New Haven’s grand list of taxable property grew by 1.5 percent last year, according to city figures released this week.
The latest list of all taxable property, which the city revises each Feb. 1 to get ready for the city budgeting process, represents a $90 million increase over the previous year, Mayor John DeStefano announced in his annual State of the City speech Monday at City Hall.
The new figures put the 2012 grand list at $6,084,699,298. That’s the “net” grand list, after tax-exempt properties are subtracted out. At the current tax rate, 38.88 mills, the grand list would generate an extra $3.3 million in revenue for the city, DeStefano calculated.

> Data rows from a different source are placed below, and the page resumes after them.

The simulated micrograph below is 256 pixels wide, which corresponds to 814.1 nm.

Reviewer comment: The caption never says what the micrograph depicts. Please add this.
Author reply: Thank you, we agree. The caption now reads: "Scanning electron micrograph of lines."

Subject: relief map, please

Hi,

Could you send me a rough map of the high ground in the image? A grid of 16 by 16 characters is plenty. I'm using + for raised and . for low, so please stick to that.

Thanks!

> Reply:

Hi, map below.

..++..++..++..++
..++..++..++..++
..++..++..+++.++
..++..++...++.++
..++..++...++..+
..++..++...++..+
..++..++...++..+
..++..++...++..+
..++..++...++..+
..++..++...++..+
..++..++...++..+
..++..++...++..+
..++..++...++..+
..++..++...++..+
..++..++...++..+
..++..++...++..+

DeStefano made that announcement with an asterisk: “A meaningful part” of the projected growth comes from the second year of a phased-in property value for the downtown apartment tower 360 State Street, which is fighting its assessment in court.
“We are in negotiations with the pension fund that owns the property. It is my hope we can settle this dispute in a fashion that is fair to all,” DeStefano said.
“More on that later this month,” he added obliquely.
DeStefano said the top 10 taxpayers in the city, all businesses, “are growing disproportionately to the rest of the grand list,” which “eases the burden on residential and small business owners.” Personal property, taxable equipment owned by businesses, “is showing tremendous growth,” he reported, with a 75 percent increase since 1994 and a 48 percent increase in the past five years.
In his State of the City Speech, DeStefano slightly overstated the grand list’s growth. He said it grew by 1.8 percent. The true figure was 1.5 percent, the mayor’s office confirmed Tuesday in response to a query from the Independent.
As he prepares his final city budget before leaving office at the end of this year, DeStefano said he is bracing for cuts in state funding, which comprises a whopping 43 percent of the city budget. Gov. Dannel P. Malloy is set to unveil a proposed budget Wednesday. Malloy announced Tuesday he will increase, not reduce, one major source of state funding to cities, the Education Cost Sharing grant; now municipal leaders like DeStefano will be listening Wednesday to hear about the rest of the picture.
DeStefano said he plans to make a budget address of his own the week of Feb. 25, before releasing his budget proposal.